Ecuador won’t last forever: Assange will likely stand trial in US, ex-CIA director says
Asked by MSNBC’s Brian Williams on Monday if he thought “we’ll ever seen Julian Assange on American soil” or “inside an American courtroom,” the Obama-era top spook responded in the affirmative.
Brian Williams: Do you believe we'll ever see Julian Assange on American soil, say nothing of inside an American courtroom?Fmr. CIA Dir. John Brennan: Yes. Watch More: https://t.co/qCJQyLujuTpic.twitter.com/ec2VwLPKUO— MSNBC (@MSNBC) November 20, 2018
"I think we already know that there are charges against Julian Assange, and I don’t believe he’s going to stay in the Ecuadorian Embassy for the remainder of his days,” Brennan replied. “And once he leaves that embassy, I think then that he’s going to be subject to arrested detention, and the United States certainly has extradition arrangements with the United Kingdom. So, I do think he’s going to be charged in some venue, whether in the United States or somewhere else. But I think the United States is a pretty good chance.”
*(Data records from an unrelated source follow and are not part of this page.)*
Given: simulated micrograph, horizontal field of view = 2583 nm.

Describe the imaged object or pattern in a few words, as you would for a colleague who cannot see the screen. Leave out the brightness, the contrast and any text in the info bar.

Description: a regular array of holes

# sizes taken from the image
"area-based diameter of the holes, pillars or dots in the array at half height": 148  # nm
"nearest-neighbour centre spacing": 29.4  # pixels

Last week, it was revealed that the Wikileaks co-founder faces secret charges in the US which prosecutors have been keeping under seal. The news has been hailed by leading voices in the anti-Trump #Resistance, who subscribe to the theory that Assange is part of a vast Kremlin conspiracy that put Trump in the White House.
Others, however, have warned that the journalist’s prosecution would set a dangerous precedent for press freedom.
Although the specific charges remain a closely-guarded secret, the Department of Justice is feeling “increasingly optimistic” about the possibility of having Assange extradited to the US, the Wall Street Journal reported, especially in light of the growing rift between Assange and the Ecuadorian government.
Assange was granted asylum inside Ecuador’s UK embassy in August 2012, avoiding extradition to Sweden. Sweden has since dropped the case against him, but Assange still fears that British authorities will detain him and extradite him to the US if he were to leave the diplomatic compound.
The US intelligence community has never tried to hide its antipathy for the Wikileaks editor.
“Dictators and terrorists have no better friend in the world than Julian Assange, as theirs is the only privacy he protects,” a CIA spokesperson told RT in an email last year.
For his part, Assange characterized the CIA as one of the world’s “most dangerously incompetent" spy agencies. The agency “has armed terrorists, destroyed democracies and installed and maintained dictatorships the world over,” Assange said in a 2017 statement.